I love being a mom. The one most significant, life-changing event that has occurred over the course of my life is having a kid. Our beautiful daughter is now on the cusp of starting a new adventure. Next Monday, we head out to California where she will be attending college. We’re so proud of her, and I can’t wait to hear about how she likes her classes and professors, the new friends she’s making, and how she’s adjusting to campus life.
On the other hand, I feel as though I’m on a roller coaster of emotions. One minute, I’m thrilled for her, like when we’re out shopping for her dorm room. And then, I have a momentary lapse in grief, this overwhelming sense of panic that she’s really leaving the nest. I realize that my part is naturally diminishing. I remind myself that she is ready to fly and so very excited about going away to college. I think about how fun it will be starting the next chapter of her life.

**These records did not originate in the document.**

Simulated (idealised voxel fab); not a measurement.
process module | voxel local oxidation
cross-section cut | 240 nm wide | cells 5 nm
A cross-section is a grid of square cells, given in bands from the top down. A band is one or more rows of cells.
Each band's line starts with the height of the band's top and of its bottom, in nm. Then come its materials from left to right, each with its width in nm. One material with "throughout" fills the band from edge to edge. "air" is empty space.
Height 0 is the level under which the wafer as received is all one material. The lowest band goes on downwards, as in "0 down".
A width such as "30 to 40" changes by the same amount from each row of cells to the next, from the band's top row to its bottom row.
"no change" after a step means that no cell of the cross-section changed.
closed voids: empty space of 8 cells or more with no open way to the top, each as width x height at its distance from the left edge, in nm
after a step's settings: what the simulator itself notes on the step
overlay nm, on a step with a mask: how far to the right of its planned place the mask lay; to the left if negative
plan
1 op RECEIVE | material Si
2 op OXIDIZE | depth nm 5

One of the most important things that being a mom has taught me is unconditional love. Seriously, there’s nothing our daughter could do that would make me love her less. I also think of unconditional love as something that’s not earned, but given freely. My daughter and I have a very close relationship, and so saying good-bye is going to be especially hard. She in turn has been grieving the loss of her friends, whom she claims are the best friends in the world. I have fond memories of our daughter and her good friend, Sophia, dancing at many a competition. Sophia’s mom and I lamented the strict rehearsal schedule and all the crazy driving back and forth between rehearsals and competitions. Our daughter worries whether she’ll be able to find friends as amazing and supportive as the ones she’s had over the past couple of years in high school. I have no doubt that she’ll make new friends in college and will simply expand the circle. But she understands that things change when you go away and are moving in different directions.
Being a parent has been the one thing I think I’ve done most successfully (not that it’s completely over yet). Parenting has taught me so much. It’s increased my sense of intuition and ability to have deeper relationships with others. It’s made me wiser and more empathetic. It’s made me appreciative of my own mother, my adoptive mother whom I had a turbulent relationship with. I learned to forgive my mother and realized that despite her shortcomings, she loved me and was parenting the only way she knew how. Being a mom has brought more joy than I could ever express in words. I’m grateful that we have shared such an intimate relationship and that it’s markedly different than the relationship I had with my adoptive mom. It’s scary how alike my daughter and I are in our interests and opinions. It’s also scary how I’ve passed down to her some of my most negative attributes. She is her own person, however. Strong, independent, and kind.
As I move forward into the next phase of my life (as an empty-nester), there are many things I hope to accomplish. We are experiencing much change, so much that it makes my head swim at times (moving, the prospect of starting another new job). I have had hopes for a long time to visit two other adult adoptees who were adopted from the same orphanage in Taipei. One lives in Kentucky and the other out East. Unfortunately, my plans always get sidetracked for one reason or another. One day I will make it happen. I want to go back to Taipei and visit my birthfamily. This, too, is always sidetracked. I’ve tossed around the idea of writing some kind of book about my adoption/reunion with my birthfamily. So many adoptees have done this, however, and I don’t want to just write another memoir or book on international adoption. These days, videos and podcasts featuring adoptees are becoming increasingly popular. I feel that I’m too old to start something like that, but perhaps I have the wrong perspective. I have a dream to work in orphan care, but not the kind you think. My hope is that one day, there will be no orphanages and that children will be fostered or adopted within their own countries. There is much work to be done on this front.
For now, it’s time to send our daughter off to college. Wow, it’s been the adventure of a lifetime raising our daughter. So many memories of the past 18 years come flooding back. Some say it gets better as time goes on. Others disagree. I tend to think that it really depends on the individual parent and their own internal process. Those first few months are gonna be tough. There is no doubt about that. I am so proud of the woman my daughter is and is yet to become. California here we come.